What We’re Reading: Sam Hockley-Smith

August 24, 2012



Tired of reading the same recommended books from the usual sources? Just think of our weekly What We’re Reading column as your non-committal book club with The FADER and some of your favorite bands. For this installment, departing Senior Editor Sam Hockley-Smith writes about some recent highlights..

Leaving the Atocha Station by Ben Lerner: Amber wrote about Ben Lerner's Leaving the Atocha Station the other week and then proceeded to talk about it so much that I decided to read it as well. The big selling point for me was when she described it as a self-obsessed dude hiding behind poetry—a dying art to an extent. I'm not going to say that there aren't parallels in my life, but Lerner's protagonist is so far down the rabbit hole it's almost unrelatable: lying about the death of his mother, telling people his dad is a fascist (that part is actually kind of funny because it backfires super hard), even faking tears to the point that he pretty much fools himself into thinking that what he's feeling is real. Ultimately though, for me, Leaving the Atocha Station is a book about loss. Loss of a concrete home, loss of direction, loss of self. What do you do when who you were before doesn't matter anymore? You construct invisible architecture around yourself, you find new friends—and the more honest with yourself about who you're becoming you are, the better your future life will be. The character in this book is dishonest and perpetually unhappy. At once self-aggrandizing and debilitatingly self-deprecating. He assumes the women in his life are smitten with him until he finds out that they're not, at which point they couldn't be less interested in him. The reality is that neither of these situations are true, but his loss of self is so great that all he can hold onto is this idea that somewhere in the recesses of his brain there's a solution to all his problems. I guess this is a spoiler alert, but whatever. At the end of the novel, a chapbook of his poetry is released and he's surrounded by the people he's met in Spain. It's the happiest we've seen him yet, except his wish is to stay in that room, with those people, forever. A self-imposed purgatory. An obsession with the safety of stasis. The takeaway is that this is a temporary fix. He'll walk out of the room he's in feeling warm and loved, and then he'll wake up the next day and something slight will nudge him back into the realm of self-doubt. Leaving the Atocha Station felt like a novel about fooling yourself and how, has damaging as that can be, it's sometimes the best possible solution.

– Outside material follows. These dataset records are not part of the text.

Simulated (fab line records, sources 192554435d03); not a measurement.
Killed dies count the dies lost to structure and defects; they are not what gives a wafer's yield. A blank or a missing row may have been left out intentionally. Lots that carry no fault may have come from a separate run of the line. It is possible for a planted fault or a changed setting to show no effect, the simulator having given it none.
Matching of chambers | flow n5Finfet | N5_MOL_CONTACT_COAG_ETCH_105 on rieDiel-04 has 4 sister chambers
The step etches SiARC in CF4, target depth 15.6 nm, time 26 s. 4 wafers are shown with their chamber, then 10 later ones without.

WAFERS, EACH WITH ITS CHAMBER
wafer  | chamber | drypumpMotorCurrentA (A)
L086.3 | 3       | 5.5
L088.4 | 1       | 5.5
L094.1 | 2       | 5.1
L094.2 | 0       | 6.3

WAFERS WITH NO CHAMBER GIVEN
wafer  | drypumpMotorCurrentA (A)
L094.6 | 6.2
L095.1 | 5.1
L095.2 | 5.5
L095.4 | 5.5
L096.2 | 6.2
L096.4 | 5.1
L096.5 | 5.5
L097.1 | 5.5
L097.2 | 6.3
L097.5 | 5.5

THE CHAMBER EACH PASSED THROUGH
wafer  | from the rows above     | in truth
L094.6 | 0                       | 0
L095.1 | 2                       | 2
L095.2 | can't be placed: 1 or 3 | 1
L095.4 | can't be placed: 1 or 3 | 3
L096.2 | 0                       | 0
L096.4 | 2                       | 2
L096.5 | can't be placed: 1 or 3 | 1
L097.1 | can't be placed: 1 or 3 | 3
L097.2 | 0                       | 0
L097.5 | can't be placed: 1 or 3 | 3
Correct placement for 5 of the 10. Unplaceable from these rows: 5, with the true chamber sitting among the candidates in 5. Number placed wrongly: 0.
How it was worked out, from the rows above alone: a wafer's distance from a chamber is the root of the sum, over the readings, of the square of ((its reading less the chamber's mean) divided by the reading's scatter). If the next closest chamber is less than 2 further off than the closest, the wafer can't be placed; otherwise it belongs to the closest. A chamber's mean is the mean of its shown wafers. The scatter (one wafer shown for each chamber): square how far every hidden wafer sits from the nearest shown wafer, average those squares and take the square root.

Cloudstreet by Tim Winton: Every summer I go on a huge Tim Winton kick. Winton is an Australian author who somehow manages to straddle the line between hyper-literary and completely loose. Dense Australian slang creeps into his books even as he's writing about the desperate loneliness of the continent in a crystaline way. Popular opinion is that Cloudstreet is his defining novel. The classic that made him worth paying attention to in the first place. I read pretty much everything else he wrote before I got to it, and while it's not personally my favorite, I can see why it's so treasured. Winton is exceptional at writing characters into the darkest places imaginable—boxing them into corners and then funneling their desperation into these expansive, messy pages that don't cohere until you've really dedicated yourself to their flow. It's not difficult reading though, it's more like finding a new rhythm, syncing your reading method to it, and then letting it wash over you. While Winton is an expert at working universal truths into his books (you know the kind where you read a paragraph and then want to tear it out of the book and project it onto the biggest wall you can find so everyone can gain from it?), he's also exceptional at stitching small character moments together to create a patchwork of time passed, of families destroyed and then brought back together in new forms.

St. Lucy's Home For Girls Raised By Wolves by Karen Russell:When I read Karen Russell's Swamplandia earlier this year, it blew my mind. It actually changed the way I thought about writing and sentence construction—so I went back to this collection of short stories, her first book. The seeds of Swamplandia are here in a couple stories in a truncated versions. Some of it is repeated in Swamplandia, but for the most part, they act as sketches of key characters. The other material in the book is great as well—it's all united by a couple common threads: water factors heavily into almost every story. It kills people, and reflects them, and keeps them hidden. The other common thread is the pain of growing up. I don't mean, like, puberty necessarily (though that is a strong undercurrent), but more that weird period when you're a kid where you're caught between wanting to grow up and not being quite ready. Characters ditch childhood interests like astronomy and then are plagued by the loss, other characters look around them and see that the people they know all seem a lot more grown up than they are. We know they're not, but it doesn't matter. St. Lucy’s is about lost people seeking refuge. Kids grow older, adults try to be good, everyone is a victim of their circumstances, but Russell gives them power too, an understanding beyond their years, no matter how old they might be.